No penguins waddle around the Antarctica ”Ice Station”, the first of hundreds of exhibits to open for the Earth Summit here, but a bewildering maze built of rusted metal and an art display crafted from waste demand as much attention.
The Group Mission Antarctica is one of some 7 000 organisations promoting a vast array of causes through exhibitions and meetings ahead of and alongside the UN World Summit on Sustainable Development, to be held from August 26 to September 4 in Johannesburg.
The Civil Society Global People’s Forum, which is expecting some 40 000 delegates, starts a week ahead of the 10-day summit at the Nasrec exhibition centre, southwest of the city.
”We will be hosting around 90 events a day and 350 exhibitors have confirmed,” said Desmond Lesejane, the chief executive officer of the Civil Society secretariat, five days ahead of its opening.
Civil Society events range from the predictable ? like sustainable agriculture and trade, alternative energy, eco-tourism, recycling by municipalities and poverty eradication — to creative events like an African dress festival and a glass exhibition.
Fringe activities like a healing circle for the Earth and a ”Rainbow Maker”, which aims to create 600-metre natural rainbows in the sky, are also on the agenda.
The groups hope to emerge with a common ”Platform 21” to present to negotiators, despite their diverse causes and more militant groups contesting their legitimacy.
Land activists, for example, are among the anti-globalisation groups which have broken away from the Nasrec programme to host a ”Landless People’s Camp” (LPC), where they expect up to 5 000 supporters.
”The LPC is separate from the civil society forum and the government movement,” said National Land Committee representative Andile Mngxitma.
”Since Stockholm (where the first environmental commitments were made in 1972) we have had 30 years of broken promises,” he said, casting doubt on whether the summit would contribute to development and the planet’s future.
But Lesejane downplayed divisions between groups, saying instead that all of them would be represented during a march on August 31 to the elite northern suburb of Sandton, where the UN conference will be held, and where Platform 21 will be handed over to world leaders.

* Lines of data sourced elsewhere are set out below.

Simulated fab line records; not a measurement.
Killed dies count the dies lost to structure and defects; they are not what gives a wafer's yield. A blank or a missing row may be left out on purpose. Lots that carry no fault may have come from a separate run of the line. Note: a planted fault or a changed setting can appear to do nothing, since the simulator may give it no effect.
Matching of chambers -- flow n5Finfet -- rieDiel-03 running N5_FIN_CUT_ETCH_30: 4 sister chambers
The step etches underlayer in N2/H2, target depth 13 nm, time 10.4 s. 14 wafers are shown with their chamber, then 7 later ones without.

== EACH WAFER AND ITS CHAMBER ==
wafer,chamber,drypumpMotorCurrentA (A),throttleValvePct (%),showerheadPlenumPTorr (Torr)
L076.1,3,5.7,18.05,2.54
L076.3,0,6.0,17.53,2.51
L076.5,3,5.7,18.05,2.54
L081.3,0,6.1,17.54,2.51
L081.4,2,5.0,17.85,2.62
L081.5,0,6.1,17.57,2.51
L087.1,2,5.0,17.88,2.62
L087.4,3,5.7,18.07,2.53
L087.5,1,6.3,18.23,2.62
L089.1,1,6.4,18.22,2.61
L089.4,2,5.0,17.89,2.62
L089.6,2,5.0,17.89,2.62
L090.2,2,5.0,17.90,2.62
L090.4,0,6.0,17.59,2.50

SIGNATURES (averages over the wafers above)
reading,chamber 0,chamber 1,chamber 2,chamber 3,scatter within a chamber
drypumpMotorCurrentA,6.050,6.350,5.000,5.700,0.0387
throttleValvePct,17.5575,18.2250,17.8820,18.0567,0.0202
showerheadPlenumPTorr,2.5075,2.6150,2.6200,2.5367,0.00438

”One memorandum might be presented but there are many other messages,” he said.
The Civil Society programme kicks off with pre-summits by organised sectors, like women and indigenous people, according to Lesejane.
Their opening ceremony, at which South African President Thabo Mbeki is expected to preside, followed by a three-hour international concert, takes place on August 23 at the Johannesburg stadium.
During the next week delegates will work on developing Platform 21, through meetings focused on issues like human security and science and technology, and ”cross-cutting” issues like poverty eradication.
Demonstrations are also planned around the summit, with some four permits granted — out of seven applications by Friday ? by the Johannesburg city council.
The Basic Income Grant Coalition (BIG), for example, intends to create a human chain of thousands of people from near the overcrowded township of Alexandra to Sandton on September 3, symbolically linking the poor to the summit’s decisions. BIG has demanded access to a basic income grant of R100 ($10/euros per month) for around half of South Africa’s 43-million people.
From September 1-4, Civil Society delegates will concentrate on building alliances to implement their decisions, Lesejane said.
”This will inform what Civil Society does in the future, so that the summit is not simply a talkshop.”
At the Ubuntu village near Sandton — to be the service and recreational hub for the summit — the world’s largest tent, Tensile 1, has 11 000 square metres of exhibition space.
Everywhere the words ”sustainable” and ”partnership” are blazed across banners.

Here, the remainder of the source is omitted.